"NUREMBERG: ITS LESSONS FOR TODAY"
Something You Need To Watch
I just found out about the existence of this film watching the documentary “Filmmakers For The Prosecution” on TCM last night.
“Nuremberg: Its Lessons For Today” was the official US documentary on the Nazi crimes. It was made from captured German film, by Budd Schulberg - later the author of “What Makes Sammy Run?” and the screenwriter of “On The Waterfront,” and his brother Stuart, who became a film and TV producer, who were working for the OSS after the war to find German film that was later used at the Nuremberg War Crimes Tribunal to convict the Nazis with their own words and actions.

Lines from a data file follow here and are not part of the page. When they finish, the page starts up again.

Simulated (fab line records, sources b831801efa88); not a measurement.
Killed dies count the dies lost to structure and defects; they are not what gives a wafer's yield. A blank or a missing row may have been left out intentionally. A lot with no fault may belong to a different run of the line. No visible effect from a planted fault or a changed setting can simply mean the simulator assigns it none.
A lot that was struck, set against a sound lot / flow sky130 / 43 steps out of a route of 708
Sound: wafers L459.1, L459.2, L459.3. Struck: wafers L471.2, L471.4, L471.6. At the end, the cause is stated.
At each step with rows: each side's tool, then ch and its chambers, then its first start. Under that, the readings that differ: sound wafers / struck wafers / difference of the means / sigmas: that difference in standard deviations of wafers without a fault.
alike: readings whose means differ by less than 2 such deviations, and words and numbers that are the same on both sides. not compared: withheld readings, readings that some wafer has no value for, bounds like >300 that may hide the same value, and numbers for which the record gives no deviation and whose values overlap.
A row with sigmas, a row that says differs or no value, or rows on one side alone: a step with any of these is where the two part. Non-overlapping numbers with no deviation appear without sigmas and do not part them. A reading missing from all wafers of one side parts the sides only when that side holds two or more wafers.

Working with the American Chief Prosecutor, Supreme Court Justice Robert Jackson, Stuart Schulberg’s goal was to educate the public that Nazism would not die with the Nazis (don’t we know that now). The film wasn’t completed until early 1948, by which time US policy toward Germany had moved on from postwar de-nazification to the Cold War, the Berlin Airlift and the Marshall Plan. It was “disappeared” by the government without ever being shown.
In 2009, Stuart’s daughter Sandra found his 16mm copy in a box when she went through her parents’ effects after her mother’s death. It had sat on a shelf in a closet for 60 years.
Sandra decided to have the film restored. The restoration in a clean 35mm print was finished in 2022.
You can watch it (1 hr 18 min) at the US Holocaust Museum - link below.
The film doesn’t pull even one punch. It is not easy viewing even though the original footage it was made from has become the “Nazi footage” you have seen in every documentary on World War II and the Nazis. The difference here is that it’s all together in one place. You don’t have to watch it all at once, but it is well worth watching, and well worth forwarding on to your networks.
Here is a link to the full version.

Tom, I immediately clicked on the link and it took me to a 4:20 minutes short. Is there a full length link?
I watched some of the TCM program. Thanks for your comments further explanation and link.